To summarize, football coaches are paid to win football games. That is all. If we want a team devoid of trouble of any sort then we need to hire a drill instructor and recruit kids from the best backgrounds. If that happened Alabama wouldn’t be in the Fulmer Cup standings but then again they wouldn’t be in the A.P. and Coaches standings either.

2. And on that note, what’s your gut instinct on any further arrests before the start of the season?

I hope we’re done. I believe that should have scared everybody straight and I also believe that Johns absence will help to unite the team.

3. On a forward looking note, name the game you are most excited about this coming season and why.

Always the Tennessee game; whether it’s Mid-March, the start of July, the end of September, or the day after it’s played, the Third Saturday in October defines college football for me.

4. What’s the game you are dreading the most?

Georgia- It’s just going to be so tough to win in Athens and my loathing of the sanctimonious spouting of the typical Georgia fan makes we not excited about that contest.
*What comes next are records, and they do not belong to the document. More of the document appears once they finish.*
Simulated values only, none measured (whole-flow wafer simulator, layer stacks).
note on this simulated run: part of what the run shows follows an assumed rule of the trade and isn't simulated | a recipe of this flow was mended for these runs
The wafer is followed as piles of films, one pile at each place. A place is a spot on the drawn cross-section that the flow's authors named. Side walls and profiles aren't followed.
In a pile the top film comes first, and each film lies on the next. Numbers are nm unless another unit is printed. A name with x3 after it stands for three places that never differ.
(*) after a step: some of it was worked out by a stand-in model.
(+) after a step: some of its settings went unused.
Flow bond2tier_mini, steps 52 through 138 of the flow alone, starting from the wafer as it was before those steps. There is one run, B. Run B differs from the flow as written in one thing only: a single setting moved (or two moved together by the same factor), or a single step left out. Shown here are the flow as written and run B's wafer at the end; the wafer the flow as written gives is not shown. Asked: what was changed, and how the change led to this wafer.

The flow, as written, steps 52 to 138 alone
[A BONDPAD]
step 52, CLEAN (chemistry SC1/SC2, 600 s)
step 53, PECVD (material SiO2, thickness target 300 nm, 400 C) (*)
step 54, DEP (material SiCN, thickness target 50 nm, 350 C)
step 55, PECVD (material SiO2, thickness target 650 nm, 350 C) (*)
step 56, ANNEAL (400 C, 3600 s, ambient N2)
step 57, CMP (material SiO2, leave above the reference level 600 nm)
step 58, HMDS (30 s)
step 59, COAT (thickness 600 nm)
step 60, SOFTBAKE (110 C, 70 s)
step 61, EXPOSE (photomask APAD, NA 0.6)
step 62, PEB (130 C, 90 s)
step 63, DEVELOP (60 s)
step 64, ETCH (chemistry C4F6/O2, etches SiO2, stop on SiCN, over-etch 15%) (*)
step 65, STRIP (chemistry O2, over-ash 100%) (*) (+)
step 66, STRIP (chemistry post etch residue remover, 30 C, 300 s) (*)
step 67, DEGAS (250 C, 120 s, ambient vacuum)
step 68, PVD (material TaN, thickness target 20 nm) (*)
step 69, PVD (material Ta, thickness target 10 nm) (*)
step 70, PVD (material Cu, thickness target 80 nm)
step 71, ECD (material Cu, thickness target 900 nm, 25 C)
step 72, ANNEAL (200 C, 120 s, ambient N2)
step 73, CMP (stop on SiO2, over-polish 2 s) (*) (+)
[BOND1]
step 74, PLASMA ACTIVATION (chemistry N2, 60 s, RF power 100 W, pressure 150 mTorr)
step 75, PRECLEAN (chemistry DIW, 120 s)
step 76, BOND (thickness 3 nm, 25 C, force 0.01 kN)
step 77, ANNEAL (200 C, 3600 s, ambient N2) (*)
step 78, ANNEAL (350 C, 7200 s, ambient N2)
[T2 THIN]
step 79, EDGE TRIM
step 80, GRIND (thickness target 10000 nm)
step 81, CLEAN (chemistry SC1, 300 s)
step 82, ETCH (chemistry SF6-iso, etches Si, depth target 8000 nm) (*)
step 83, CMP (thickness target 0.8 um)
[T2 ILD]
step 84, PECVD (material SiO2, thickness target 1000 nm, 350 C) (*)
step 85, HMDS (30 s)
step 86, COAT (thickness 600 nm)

5. Finally, give me the dream play you want to see posted in YouTube form on every football blog this season involving the Crimson Tide.

A Lee Tiffin field goal sailing through the uprights as time expires and the instantaneous bowing of heads of the Georgia faithful as their national championship dreams collapse around them. You could replay that for LSU and Auburn as well, although in all honesty I think that Little Brother will be the only other team we play that might still harbor those dreams when we play them.

This is the fourth installment in my chronicles of the worst Alabama football games I have personally attended. The goal is to gain a little perspective about where we (as a fan base) have been and contrast the bad games with the good games in the past (and future).

You can find the previous entries here: No. 10 was the losses to Mississippi State in ‘06, UCF in 2000, and ULM in ‘07. No. 9 was the loss to State in ‘98 and No. 8 was the defeat against Georgia in ‘07 and No. 7 was the loss to Auburn in 2000.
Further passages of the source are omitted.